Closed dvsrepo closed 1 year ago
Hello @dvsrepo
Thats very interesting what you've done so far. I would definitely be open to sharing a set of flagged records to further improve coordination.
I've incorporated the alpaca-garbage-collector-multilingual model into the gradio gui.
Hi @gururise, first of all, thanks and congrats on this important effort.
I'm Dani from Argilla. We've spent some time looking at data quality issues of the Alpaca dataset and its translations. We're helping out teams of the Spanish and German efforts to use Argilla for flagging bad or problematic instructions so that they can be later fixed (either manually or with post-processing).
Along the way, we've spent some time labeling AlpacaDataCleaned. It has already good quality but there are still examples to improve, so we'd like to contribute.
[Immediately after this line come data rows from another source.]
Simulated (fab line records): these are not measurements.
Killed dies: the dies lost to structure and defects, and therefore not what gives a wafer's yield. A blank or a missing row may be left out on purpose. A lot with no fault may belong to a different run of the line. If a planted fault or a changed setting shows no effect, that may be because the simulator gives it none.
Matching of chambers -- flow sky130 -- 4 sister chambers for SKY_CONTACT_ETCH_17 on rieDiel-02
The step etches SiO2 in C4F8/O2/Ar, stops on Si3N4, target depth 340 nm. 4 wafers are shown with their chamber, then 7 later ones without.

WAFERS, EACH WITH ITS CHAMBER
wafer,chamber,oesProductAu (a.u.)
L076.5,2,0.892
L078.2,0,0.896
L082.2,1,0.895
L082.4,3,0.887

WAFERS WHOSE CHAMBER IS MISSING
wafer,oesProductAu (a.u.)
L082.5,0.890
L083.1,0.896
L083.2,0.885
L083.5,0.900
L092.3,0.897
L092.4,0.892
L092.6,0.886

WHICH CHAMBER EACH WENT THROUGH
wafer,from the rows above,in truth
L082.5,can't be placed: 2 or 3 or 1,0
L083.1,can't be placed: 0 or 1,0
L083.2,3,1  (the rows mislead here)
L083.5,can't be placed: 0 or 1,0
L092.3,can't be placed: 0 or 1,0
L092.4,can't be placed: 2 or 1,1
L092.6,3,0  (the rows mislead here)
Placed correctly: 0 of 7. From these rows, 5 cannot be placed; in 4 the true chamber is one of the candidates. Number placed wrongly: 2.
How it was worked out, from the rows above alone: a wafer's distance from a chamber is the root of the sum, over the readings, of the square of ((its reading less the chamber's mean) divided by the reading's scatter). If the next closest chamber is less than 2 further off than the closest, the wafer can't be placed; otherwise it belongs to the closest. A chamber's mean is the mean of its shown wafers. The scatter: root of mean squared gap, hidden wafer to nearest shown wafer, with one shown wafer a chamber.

Today we have released this model to help teams with cleaning up Alpaca translation, but this can be used to contribute to this repo too: https://huggingface.co/argilla/alpaca-garbage-collector-multilingual
We've also deployed this space for browsing and validating the records. This is what it shows for last night's version of
AlpacaCleaned
(login with argilla/1234).We plan to spend some more time labeling and contributing back to this project. My question is if it would be possible to share a set of flagged records (with positional ids as in the original json) with you to make sure we edit them in the right way. For example, what do with requests related to attached photos, paintings, and so on.